Given that the heroes of old westerns always wore white (while the villain wore black), it’s easy enough to define white hat SEO as the correct, ethical way to approach SEO. To be more specific, it’s SEO that follows Google’s SEO guidelines rather than trying to get around them or somehow trick Google into ranking your site rank higher.

Here are the three main principles of white hat SEO:

1. Follow Search Engine Guidelines

The most straightforward definition of white hat SEO is that it follows Google’s Search Essentials (formerly known as Google’s Webmaster Guidelines). Google publishes its rules for defining the proper way to optimize a website. There, you’ll find a high-level description of what’s ethical; however, all that can be summed to a simple guideline: Avoid using manipulation. SEO involves following the guidelines, not manipulating Google’s algorithm or circumventing the system.

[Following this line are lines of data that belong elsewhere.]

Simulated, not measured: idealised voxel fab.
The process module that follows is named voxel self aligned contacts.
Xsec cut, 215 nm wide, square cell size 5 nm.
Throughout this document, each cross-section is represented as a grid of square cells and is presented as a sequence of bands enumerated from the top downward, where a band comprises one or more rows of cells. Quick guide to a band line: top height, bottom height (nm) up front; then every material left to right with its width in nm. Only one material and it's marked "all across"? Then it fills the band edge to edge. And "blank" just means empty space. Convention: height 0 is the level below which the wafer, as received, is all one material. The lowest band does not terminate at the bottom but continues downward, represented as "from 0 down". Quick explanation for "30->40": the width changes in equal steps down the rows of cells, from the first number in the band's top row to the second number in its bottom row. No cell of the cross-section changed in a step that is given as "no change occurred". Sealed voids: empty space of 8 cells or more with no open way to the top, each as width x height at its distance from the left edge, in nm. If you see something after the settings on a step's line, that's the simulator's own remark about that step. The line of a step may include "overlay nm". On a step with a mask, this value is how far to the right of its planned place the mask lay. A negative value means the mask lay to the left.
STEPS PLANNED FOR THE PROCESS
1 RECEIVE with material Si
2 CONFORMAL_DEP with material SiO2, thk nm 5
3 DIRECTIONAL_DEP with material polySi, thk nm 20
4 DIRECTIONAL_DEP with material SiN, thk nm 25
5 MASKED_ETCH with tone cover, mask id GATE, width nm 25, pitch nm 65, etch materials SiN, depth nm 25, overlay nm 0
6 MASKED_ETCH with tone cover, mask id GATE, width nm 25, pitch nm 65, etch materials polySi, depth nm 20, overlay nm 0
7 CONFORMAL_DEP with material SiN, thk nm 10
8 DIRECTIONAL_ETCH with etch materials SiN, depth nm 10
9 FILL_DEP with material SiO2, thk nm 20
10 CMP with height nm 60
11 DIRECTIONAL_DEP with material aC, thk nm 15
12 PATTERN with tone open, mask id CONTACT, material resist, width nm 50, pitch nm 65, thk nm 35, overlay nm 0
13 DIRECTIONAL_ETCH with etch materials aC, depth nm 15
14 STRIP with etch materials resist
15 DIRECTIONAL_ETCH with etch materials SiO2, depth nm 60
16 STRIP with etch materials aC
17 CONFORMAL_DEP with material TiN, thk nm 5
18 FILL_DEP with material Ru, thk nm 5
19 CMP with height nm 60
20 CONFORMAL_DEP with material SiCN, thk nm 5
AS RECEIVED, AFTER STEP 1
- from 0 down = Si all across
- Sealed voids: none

2. Focus on Your Human Audience

While it’s true that a significant SEO goal is driving traffic to your website, Google’s priority is giving users the best possible experience, meaning search results should lead visitors to the content they are looking for. Further, that content should be rich and compelling.

Moreover, white hat SEO means employing techniques that benefit your site’s visitors. This is accomplished by such things as creating quality content, improving page load times, and streamlining site navigation. All these things will also lead to more backlinks over time.

3. Make a Long-Term Plan

White hat SEO strategies often take a little more time to implement and yield results than black hat strategies. Following Google’s guidelines takes more work but is far more successful at creating a positive user experience. The rewards come with knowing that white hat SEO techniques have a lasting impact that grows your traffic over time. As a result, you’ll see steady rankings for your chosen keywords.

White Hat SEO

Black Hat SEO

It almost goes without saying that black hat SEO is the opposite of white hat SEO. Black hat tactics often violate search engine guidelines. Google lists specific SEO strategies that you should avoid. Such tactics are often manipulative because they focus on manipulating Google’s algorithm to improve rankings rather than on user experience. Black hat SEO attempts to fool Google into thinking the website contains more value than it actually does.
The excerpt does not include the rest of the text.